North Korea has unleashed a series of angry reactions, from missile launches to threats of suspending cross-border dialogue and reducing the South to "ashes." These have come just ahead of the South's parliamentary elections and the first visit by Seoul's new conservative leader to Washington for a Camp David summit.
Both events are considered crucial to the fate of President Lee Myung-bak, who plans to implement sweeping political reforms and business-powered economic growth with strong public backing and support from the country's main security ally, the United States.
But Lee's "future-oriented" vision may be overshadowed by heightening tensions on the peninsula, which remains technically in a state of war as the 1950-53 Korean War ended without a peace treaty.
North Korea, which has previously used missile tests to ratchet up military tensions, shot off a battery of ship-to-ship missiles in waters off the peninsula's west coast on Friday, one day after it expelled South Korean officials from the joint industrial park that has been the key symbol of fledgling inter-Korean cooperation.

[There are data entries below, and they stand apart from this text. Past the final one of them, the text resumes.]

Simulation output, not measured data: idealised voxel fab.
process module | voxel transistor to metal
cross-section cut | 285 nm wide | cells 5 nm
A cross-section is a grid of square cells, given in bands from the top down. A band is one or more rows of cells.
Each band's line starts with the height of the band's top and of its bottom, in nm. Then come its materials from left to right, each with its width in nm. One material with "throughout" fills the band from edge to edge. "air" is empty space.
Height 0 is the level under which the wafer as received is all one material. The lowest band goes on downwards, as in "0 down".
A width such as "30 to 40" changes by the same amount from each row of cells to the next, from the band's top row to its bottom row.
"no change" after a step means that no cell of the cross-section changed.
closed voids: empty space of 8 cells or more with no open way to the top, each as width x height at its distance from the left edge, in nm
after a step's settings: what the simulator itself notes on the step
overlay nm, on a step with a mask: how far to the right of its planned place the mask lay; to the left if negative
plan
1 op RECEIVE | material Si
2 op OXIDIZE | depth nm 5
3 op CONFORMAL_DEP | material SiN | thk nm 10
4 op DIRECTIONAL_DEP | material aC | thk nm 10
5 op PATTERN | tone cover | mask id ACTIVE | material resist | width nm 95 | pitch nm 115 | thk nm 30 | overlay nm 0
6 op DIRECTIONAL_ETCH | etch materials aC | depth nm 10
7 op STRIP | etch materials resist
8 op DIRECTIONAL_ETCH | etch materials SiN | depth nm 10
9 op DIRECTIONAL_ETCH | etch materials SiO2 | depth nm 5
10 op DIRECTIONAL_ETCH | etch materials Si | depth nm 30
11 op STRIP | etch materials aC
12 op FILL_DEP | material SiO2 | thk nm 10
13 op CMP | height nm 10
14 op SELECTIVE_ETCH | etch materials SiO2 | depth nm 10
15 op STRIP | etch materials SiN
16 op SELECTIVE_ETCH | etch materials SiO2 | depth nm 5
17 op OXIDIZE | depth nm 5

South Korean officials have said they believe the North's missile launches were part of routine military exercises, but expressed concern that they could lead to a naval clash. The two Koreas have long been involved in a territorial dispute over their poorly-marked western sea border. The North has refused to recognize the current borderline imposed by the United Nations at the end of the Korean War, insisting on its own maritime border farther south, to include lucrative blue crab beds.
Tensions often rise in the border waters during the May-June and October-November crab seasons, when North Korean fishing boats move south in search of crab beds, backed by patrol boats. The territorial sovereignty contest triggered an armed clash in 1999 and again in 2002 when the two Koreas traded naval gunfire which left dozens of casualties on both sides.
Fueling the concerns, the North's navy warned against South Korean warships intruding into its territorial waters, saying this could cause another naval skirmish.
"The South Korean warmongers' reckless provocations are creating a situation throughout the western maritime border in which armed clashes can erupt any time," the North's navy command said in a statement.
Pyongyang further stepped up tensions over the weekend when it threatened to turn the South into "ashes" if Seoul made the "slightest move" to attack the North, in one of the harshest warnings in years. "Everything will be in ashes, not just a sea of fire, if our advanced preemptive strike once begins," the North said in a statement by an unidentified military commentator.
The military threat came in response to comments made last week by the new chairman of the South's Joint Chiefs of Staff that his country would strike suspected North Korean nuclear weapons sites if Pyongyang attempted to attack the South with atomic bombs.
"Our revolutionary army will counter any slightest move of the South's 'preemptive attack' on our nuclear bases with a more rapid and more powerful preemptive attack," the North's military statement said.
Pyongyang has also threatened to cut off all official dialogue channels with Seoul unless it apologizes for the officer's remark, saying it does not consider the remark as an "accidental slip of the tongue" but as representing the South's "new confrontational policy" against the North.
In another bid to escalate tensions, North Korea's jet fighters have approached close to South Korea's airspace more than 10 times since Lee took office late last month, according to local news reports. The North has also intensified its winter military drills, increasing ground and air maneuvers despite its acute fuel shortages, in an apparent bid to counter Lee's tough stance, highlighted by his pledge to adopt "a give-and-take approach" in providing aid to the famine-hit North.
Lee convened a presidential security meeting on Sunday but decided to remain low-profile, downplaying the North's repeated threats. "The government will not weigh short-term gains and losses in coping with the North Korean threats. We'll just take a long-term approach to the issues," the presidential office said in a statement.
Analysts in Seoul said North Korea is likely to further raise tensions, using brinkmanship as a tactic in an effort to boost its standing ahead of the planned Seoul-Washington summit on April 18-19, which will be largely focused on raising pressure on the North over the nuclear standoff.
"The North's moves seem aimed at keeping hawks in Seoul and Washington from having bigger voices," said Kim Yong-hyun, a professor at Dongguk University in Seoul.